So first off I work in heaven by US standards. mwhybar's SO works at someplace on the opposite end of the spectrum - there's no rule that you need to make it easy for people to take time off and in some workplaces people have to jump through serious hoops to get time off. And clearly it's done to deter people from taking their time off. It is definite bullshit, but per the comments about labour protection, in many state there sin't much labour protection and complaining that you can't take your vacation isn't going to get you very far.

it is your boss's problem

practically everything is the employee's problem in the US, including performance reviews. It's farcical.
posted by GuyZero at 2:56 PM on August 18, 2017 [6 favorites]

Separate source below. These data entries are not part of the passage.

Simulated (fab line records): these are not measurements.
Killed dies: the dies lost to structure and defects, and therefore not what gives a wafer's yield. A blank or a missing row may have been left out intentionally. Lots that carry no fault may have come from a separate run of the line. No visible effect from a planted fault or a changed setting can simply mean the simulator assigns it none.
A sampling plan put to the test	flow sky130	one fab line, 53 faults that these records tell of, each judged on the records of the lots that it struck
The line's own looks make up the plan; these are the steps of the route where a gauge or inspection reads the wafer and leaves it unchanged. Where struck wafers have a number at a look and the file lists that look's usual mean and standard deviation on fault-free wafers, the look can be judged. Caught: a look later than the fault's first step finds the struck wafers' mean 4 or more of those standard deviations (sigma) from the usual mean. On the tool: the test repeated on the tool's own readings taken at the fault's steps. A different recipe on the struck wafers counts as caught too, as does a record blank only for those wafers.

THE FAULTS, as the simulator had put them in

Metafilter: where life's too short and capitalism wants to kill you.
posted by eviemath at 3:17 PM on August 18, 2017


hurry gurdy girl, prepping for upcoming classes is work, not vacation!
posted by eviemath at 3:19 PM on August 18, 2017 [1 favorite]


'By the time we finally turn on our out-of-office messages, we’re beyond stressed, and we know that we’ll have an even bigger pile of work waiting for us when we return. What a nightmare.'

This reads like one of those fake infomerical problems.
posted by StephenF at 7:25 AM on August 18

This is familiar to me. I work in a small office with a maintenance person, a building manager, a music director, the boss and me, the administrative assistant. If I want to take a week's vacation they are happy for me to take it, but there is no one who can do my work but me, so I have do my work during the week before. Most of it can't be done more than a week in advance and anything that can't be done in the week before has to be done the week after, along with phone calls apologizing for "not getting back to you last week but I was on vacation." Work can only be off-loaded onto your co-workers if you work in an environment where you are part of a team doing sufficiently similar work to each other that you are familiar with each other's work. I can assure you, the guy who cuts our grass cannot do my computer work. (Although when he can't get in to work in a snowstorm I have excavated our way into the building.) Similarly, I can always leave a message asking people to call back next week when I am no longer on vacation, but the people I serve are families who will call not go elsewhere if I am not there. The work will be waiting for me.
posted by Jane the Brown at 3:56 PM on August 18, 2017 [5 favorites]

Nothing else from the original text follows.